Synopsis: JSW Group shares gained after Jefferies initiated a Buy rating with a target of ₹660, implying ~21% upside. The bullish view is driven by expansion toward 30 GW capacity by 2030, rising renewable share, lower merchant exposure, improving EBITDA visibility, stronger balance sheet, and others
The shares of the JSW Group company, specialising in the business of generating power from its power assets located in Karnataka, Maharashtra, Nandyal, and Salboni, are in focus after the leading Brokerage firm Jefferies initiated a Buy Target with an upside potential of 21 percent from the previous close price.

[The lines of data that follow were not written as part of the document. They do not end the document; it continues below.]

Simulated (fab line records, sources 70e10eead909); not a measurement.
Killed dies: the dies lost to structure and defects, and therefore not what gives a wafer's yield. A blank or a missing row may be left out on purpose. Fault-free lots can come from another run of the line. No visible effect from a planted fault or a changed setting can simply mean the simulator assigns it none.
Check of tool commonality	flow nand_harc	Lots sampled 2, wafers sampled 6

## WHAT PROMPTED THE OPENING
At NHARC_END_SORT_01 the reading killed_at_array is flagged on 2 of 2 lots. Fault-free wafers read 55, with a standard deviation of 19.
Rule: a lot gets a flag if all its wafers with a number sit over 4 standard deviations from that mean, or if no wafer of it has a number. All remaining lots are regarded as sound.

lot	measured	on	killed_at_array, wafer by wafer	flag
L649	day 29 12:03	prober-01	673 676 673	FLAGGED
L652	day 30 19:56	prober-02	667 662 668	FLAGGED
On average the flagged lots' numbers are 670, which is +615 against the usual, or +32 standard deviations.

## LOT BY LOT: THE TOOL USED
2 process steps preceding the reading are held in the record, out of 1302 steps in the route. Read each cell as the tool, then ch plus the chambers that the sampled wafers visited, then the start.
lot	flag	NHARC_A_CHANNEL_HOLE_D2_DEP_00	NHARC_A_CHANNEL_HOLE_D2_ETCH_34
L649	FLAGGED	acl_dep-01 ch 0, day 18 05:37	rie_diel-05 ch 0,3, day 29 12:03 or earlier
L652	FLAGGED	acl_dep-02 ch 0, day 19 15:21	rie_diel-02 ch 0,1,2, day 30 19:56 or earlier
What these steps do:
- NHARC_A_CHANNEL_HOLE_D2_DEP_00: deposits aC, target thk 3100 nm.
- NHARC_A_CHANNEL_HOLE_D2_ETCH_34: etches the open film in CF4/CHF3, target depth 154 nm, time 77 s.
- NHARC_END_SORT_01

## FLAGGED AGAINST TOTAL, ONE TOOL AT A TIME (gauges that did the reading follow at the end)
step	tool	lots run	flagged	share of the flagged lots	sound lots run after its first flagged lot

With a market capitalization of Rs. 96,308.40 Crores on the day’s trade, the shares of JSW Energy Ltd rose upto 1.44 percent, reaching a high of Rs. 553.00 compared to its previous closing price of Rs. 545.10.
What Happened
JSW Energy Ltd, engaged in the business of generating power from its power assets located in Karnataka, Maharashtra, Nandyal, and Salboni, is in the spotlight in the day’s trade after one of the leading brokerage firms, Jefferies, initiated a Buy target of Rs. 660 with an upto 21 percent Upside Potential from the previous close price. Here are the reason for the rally:
Shift toward stable earnings & predictable EBITDA
JSW Energy is transitioning from volatile merchant power exposure to long-term PPAs and renewable assets. This improves visibility of cash flows and reduces earnings fluctuations, enabling more consistent EBITDA generation and making the business model more resilient to market price swings.
Lower merchant exposure (8% vs 13% YoY)
A reduced share of merchant capacity limits dependence on spot power prices, which are highly cyclical. By locking in more contracted capacity, JSW Energy reduces downside risks and ensures steadier revenue streams, supporting margin stability and improving investor confidence in earnings quality.
Aggressive capacity expansion to 30 GW by 2030
The company’s target to nearly double capacity is driven by renewable energy additions and strategic acquisitions. This scale-up positions JSW Energy to capture India’s rising power demand while benefiting from clean energy trends, ultimately driving long-term revenue and EBITDA growth.
Improving balance sheet (Net Debt/EBITDA)
With rising EBITDA and disciplined capital allocation, leverage ratios are expected to improve. Stronger operating cash flows from contracted assets will support debt servicing, reducing financial risk and enhancing the company’s ability to fund future expansion without stressing the balance sheet.
EBITDA CAGR over FY25–28E
High EBITDA growth of 41 percent is expected from capacity additions, better plant load factors, and increasing renewable share. Operating leverage from new assets and improved efficiency will amplify earnings growth, making JSW Energy one of the faster-growing players in India’s power sector over the medium term.
Financials & Others
The company’s revenue rose by 67 percent from Rs. 2,439 crore in December 2024 to Rs. 4,082 crore in December 2025. Meanwhile, the Net profit rose from Rs. 157 crore to Rs. 529 crore during the same period.
The company expanded its generation capacity by adding 5.2 GW over the past 12 months, along with an additional 125 MW in Q3 FY26, reflecting consistent growth in its power assets. This capacity addition strengthens its overall portfolio and supports future demand growth.
Operationally, net generation rose 65% YoY to 11.1 BUs, driven by contributions from key plants and new capacity. Renewable energy output nearly doubled (+96% YoY) to 3.2 BUs, while thermal generation grew 55% to 7.9 BUs. Short-term volumes also jumped 73% to 2.0 BUs due to higher use of domestic coal-based capacity.
The company shows moderate profitability with a ROCE of 6.49% and ROE of 7.41%, indicating limited but steady efficiency in using its capital and equity. It also maintains a healthy dividend payout of 19.7%, reflecting a consistent return of profits to shareholders despite modest overall returns.
It has a total generation capacity target of 30 GW by 2030, with 32.1 GW already locked in. The locked-in capacity is well diversified across segments, including utility scale (25,258 MW), group captive & C&I (5,715 MW), and merchant power (1,090 MW).
The energy mix is also balanced across technologies, with thermal contributing 10,658 MW (33%), hybrid 7,092 MW (22%), solar 6,523 MW (20%), wind 6,009 MW (19%), and hydro 1,781 MW (6%). This reflects a strong push toward a diversified and renewable-heavy portfolio.